Exploring Motion at EB Maker Faire 2018
This past weekend we participated in the annual East Bay Maker Faire by setting up a pop-up tinkering environment to explore motion with little scrappy bots.
We’ve been experimenting with a set of interchangeable parts that use DAGU gearbox motors, 3 position DPDT switches and a bunch of different shaped laser cut wheels.
For the event we expanded our normal 10’ by 10’ space and added an extra testing arena where learners could test out their machines in a collaborative environment. We built a new system for little wooden hands and thick rope to help create a protected workshop. Nicole also created a knitted chain-link fence that added a friendly and playful entrance to the activity space.
The micro:bit/moto:bit bubble machine also provided an engaging installation for people to play with alongside the main activity. This whimsical machine encouraged a lot of curiosity about coding, computation and how to combine physical and digital materials.
One fun test for the Maker Faire was to create a chalkboard sign with an illustration of the motion boards, the names of all the parts, a diagram of the circuit. Instead of creating a paper handout we encouraged people to take photos of the machines and hopefully build their own version back at home.
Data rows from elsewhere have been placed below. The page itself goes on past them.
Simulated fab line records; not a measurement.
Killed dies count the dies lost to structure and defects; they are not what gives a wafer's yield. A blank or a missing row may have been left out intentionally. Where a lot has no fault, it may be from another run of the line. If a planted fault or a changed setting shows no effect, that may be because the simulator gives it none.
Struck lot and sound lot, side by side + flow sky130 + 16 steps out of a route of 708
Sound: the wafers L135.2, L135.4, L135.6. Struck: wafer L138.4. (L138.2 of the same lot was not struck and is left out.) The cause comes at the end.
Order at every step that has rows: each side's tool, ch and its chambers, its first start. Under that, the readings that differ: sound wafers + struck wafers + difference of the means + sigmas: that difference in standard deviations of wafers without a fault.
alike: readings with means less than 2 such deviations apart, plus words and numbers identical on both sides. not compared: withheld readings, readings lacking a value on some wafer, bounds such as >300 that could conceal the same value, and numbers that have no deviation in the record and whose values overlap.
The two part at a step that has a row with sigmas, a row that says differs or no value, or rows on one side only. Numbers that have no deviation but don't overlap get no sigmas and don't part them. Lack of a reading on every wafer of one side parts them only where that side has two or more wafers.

The motion boards worked well as a (mostly) unfacilitated activity station. We spent a lot of the time just observing to see how people used the machines. There was a bit of a challenge with the lasercut wheels loosening over time and not having a strong press fit. We’re thinking about working on a new way to connect the hub.
Over the course of the day there were so many fun engagement with kids and adults. The little boards allowed people to quickly iterate on their ideas and create unusual designs.
Other young makers spent more of the time putting together cardboard barriers, archways and ramps for the machines to navigate. It would be fun to try to further develop the idea of building an environment for the boards.
The Maker Faire always gives us a great chance to collaboratively prototype workshops with learners of all ages. Although it’s exciting to rapidly test out the elements with so many makers over the course of the day to see what works well and what parts fail, the most fun element was all the great ideas that kids and adults shared with us.
We’ll keep working on these scrappy motion boards with learners in Lodestar schools and in other pop-up tinkering settings over the next few months. Stay tuned for the latest updates on these fun machines.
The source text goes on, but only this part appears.